Aside from process issues, there are 'interference' issues. Sometimes you just can't seem to make contact, you wander, you stare at the paper, whatever, there are other problems that can arise. But all of these are recognizeable when they occur. If that's an issue, you can view later, you can make up exercises to make it intense but brief or different in some way. If process issues come up, you can deal with them as a learning process. But process issues, and interference issues, can be perceived, and as a viewer gets more experience, dealt with more adequately. Target acquisition issues are really a different kind of problem.

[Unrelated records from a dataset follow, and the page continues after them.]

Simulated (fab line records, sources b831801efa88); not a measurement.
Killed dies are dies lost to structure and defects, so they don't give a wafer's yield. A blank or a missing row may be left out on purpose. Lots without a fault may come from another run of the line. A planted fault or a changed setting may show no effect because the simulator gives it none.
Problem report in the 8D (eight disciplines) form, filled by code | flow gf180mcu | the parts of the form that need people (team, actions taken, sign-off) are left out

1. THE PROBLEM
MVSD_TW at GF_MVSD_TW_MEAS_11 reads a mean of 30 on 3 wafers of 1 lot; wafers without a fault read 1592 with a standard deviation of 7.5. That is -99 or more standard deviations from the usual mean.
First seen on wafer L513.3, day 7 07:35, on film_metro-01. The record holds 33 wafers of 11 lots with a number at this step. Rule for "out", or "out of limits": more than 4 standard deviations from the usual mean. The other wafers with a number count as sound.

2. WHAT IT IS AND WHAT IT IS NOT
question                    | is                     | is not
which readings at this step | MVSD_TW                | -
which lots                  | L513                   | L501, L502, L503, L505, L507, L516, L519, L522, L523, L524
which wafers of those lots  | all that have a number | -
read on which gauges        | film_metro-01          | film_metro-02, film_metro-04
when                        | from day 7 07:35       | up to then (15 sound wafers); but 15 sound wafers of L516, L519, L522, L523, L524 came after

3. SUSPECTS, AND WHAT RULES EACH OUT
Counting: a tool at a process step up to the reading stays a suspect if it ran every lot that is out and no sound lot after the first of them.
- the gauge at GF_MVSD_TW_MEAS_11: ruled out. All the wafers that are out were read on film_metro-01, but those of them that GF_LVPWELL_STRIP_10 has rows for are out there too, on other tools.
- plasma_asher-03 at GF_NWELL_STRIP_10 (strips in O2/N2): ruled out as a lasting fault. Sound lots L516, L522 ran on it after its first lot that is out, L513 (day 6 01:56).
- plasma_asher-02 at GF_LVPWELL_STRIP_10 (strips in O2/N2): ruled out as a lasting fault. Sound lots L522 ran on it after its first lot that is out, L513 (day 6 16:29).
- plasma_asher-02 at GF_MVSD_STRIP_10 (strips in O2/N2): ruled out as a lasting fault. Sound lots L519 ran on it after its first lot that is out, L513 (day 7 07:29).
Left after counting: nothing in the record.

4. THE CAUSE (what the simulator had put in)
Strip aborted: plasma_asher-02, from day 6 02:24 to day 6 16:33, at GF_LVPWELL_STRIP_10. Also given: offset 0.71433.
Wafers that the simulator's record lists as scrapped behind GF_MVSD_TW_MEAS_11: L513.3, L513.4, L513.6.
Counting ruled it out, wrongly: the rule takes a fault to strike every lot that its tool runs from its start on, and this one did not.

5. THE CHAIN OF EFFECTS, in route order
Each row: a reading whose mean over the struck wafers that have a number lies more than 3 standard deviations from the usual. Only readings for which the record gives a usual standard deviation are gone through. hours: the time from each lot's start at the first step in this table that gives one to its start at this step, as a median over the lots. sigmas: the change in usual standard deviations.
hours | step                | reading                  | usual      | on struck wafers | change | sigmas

First, you spend all this time on a session and the whole thing is considered trash. This is hardly improved by feedback which tells you that. You may have spent the entire session being adequately psychic and well-behaved in process, only to have all of it invalidated as not-counting, despite that aside from the initial acquisition aspect, the rest of the session might have gone very well, you'll never know.

It's demoralizing. I've been fortunate that it doesn't seem as common with me as with others I see, but it still happens to me too sometimes, and it pisses me off in a big way. Viewers don't talk about this much, I assume because everyone wants to be considered good at it. I consider it the RV-family dysfunction, like that Issue Nobody Talks About (the elephant the mother in the AA commercial is vaccuuming around).

Second, it's not uncommon for RV applications groups to pretty quickly get into the mode of wanting to pour in all kinds of non-psi info to the process, particularly frontloading. This annihilates the ability to clearly perceive when a viewer is offtarget; thanks to frontloading, every perception they get is going to be brought through a model that will make it seem like it could be so, and we're back to where we were with psychics before RV came along and the doubleblind gave us the first means to half-way evaluate at least whether someone was truly 'in touch' with the intended target or not. At least with RV, historically the project manager had the option to exclude 'obviously off target' sessions, or retask for a different session. Killing the protocol just means you have to take everything because now everything looks equal on the surface.

In the layman's world, there's so much creatively positive evaluation of sessions (particularly long ones which have SO much data they hit nearly every possible target along the way), that I think a lot of viewers only notice totally off-target sessions maybe 20% of the time it actually happens. But I have yet to meet anybody who's never had it happen.

And I have yet to meet anybody who has the slightest idea what to do about it. They focus. They intend. They practice harder, or more, or longer, or less, or change methods... it still happens sometimes. Nobody knows why.

Thus far, everybody has apparently been content to accept the hopelessness of built-in target-acquisition frequency limits.

I'm not. I don't know that I can do anything about it, but there has got to be something we're missing about this process.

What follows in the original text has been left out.